On Monday, a trial began in Los Angeles County Superior Court that could eliminate teacher tenure in California and have national significance. It is part of a national campaign, led by the Obama administration and supported by both Democrats and Republicans, to victimize teachers for the crisis in public education.
Backed by a host of billionaires and politically connected lawyers, the lawsuit’s complaint cynically seeks to cloak a right-wing assault on teachers and public education under the mantle of securing the civil rights of students. Beneath the lawsuit’s pretense of concern for students is a well-planned initiative to dramatically reduce education costs.
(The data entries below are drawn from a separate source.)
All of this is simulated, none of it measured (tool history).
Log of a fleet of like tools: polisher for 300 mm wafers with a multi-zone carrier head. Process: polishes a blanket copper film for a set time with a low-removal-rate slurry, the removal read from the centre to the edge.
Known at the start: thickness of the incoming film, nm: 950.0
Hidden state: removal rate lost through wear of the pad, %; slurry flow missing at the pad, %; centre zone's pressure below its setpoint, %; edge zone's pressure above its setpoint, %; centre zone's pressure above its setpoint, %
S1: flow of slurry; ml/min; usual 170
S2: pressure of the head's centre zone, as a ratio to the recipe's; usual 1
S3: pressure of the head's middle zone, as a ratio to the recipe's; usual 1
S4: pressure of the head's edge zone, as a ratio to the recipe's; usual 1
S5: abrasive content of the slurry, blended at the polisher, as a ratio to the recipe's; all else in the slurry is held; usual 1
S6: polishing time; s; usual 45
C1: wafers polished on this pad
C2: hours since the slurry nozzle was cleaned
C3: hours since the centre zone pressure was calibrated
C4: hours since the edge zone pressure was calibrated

In California, a tenured teacher can be fired for a variety of reasons ranging from “unsatisfactory performance” to “dishonesty” and “unprofessional conduct.” However, a teacher has the right to contest his or her firing and be reviewed by a three-person committee consisting of two teachers and a judge.
Beatriz Vergara, et al. v. State of California, launched by Students Matter with the backing of corporate executive David Welch, challenges the three California State Statues that allow for this hearing process. It also targets a statute that gives teachers the right to tenure and another statute requiring that less-experienced teachers be fired first when budget cuts are imposed.
The complaint alleges that “the challenged statutes have a disproportionate adverse effect on minority and economically disadvantaged students.” The complaint argues that “ineffective” teachers are disproportionately stationed in the schools of these minority areas with low-income earners. These students, they claim, are denied their civil liberty of having equal protection to an education.
The basic demand of those behind the lawsuit is to make it easy to fire more-experienced, higher-paid teachers. Los Angeles Unified School District (LAUSD) superintendent John Deasy, one of the first witnesses called, and an ardent supporter of the lawsuit, told the courtroom that firing was a drain on “human capital” and that it was “too expensive.” In the years leading up to the 2008 crash, the LAUSD successfully fired only between 3 and 6 teachers each year using the dismissal process. In the 2011-2012 year, the year Deasy took over, that number increased to a record 99 teachers.
Nowhere in the complaint is there any hint of the real causes behind the crisis of public education. In the past few years, California’s K-12 annual budget has been cut by about $18 billion. Thousands of schoolteachers have been laid off in California, and hundreds of thousands nation-wide. Throughout the country, teachers face classroom sizes of 50 or more students per teacher, with inadequate textbooks, supplies, and proper cooling and heating systems.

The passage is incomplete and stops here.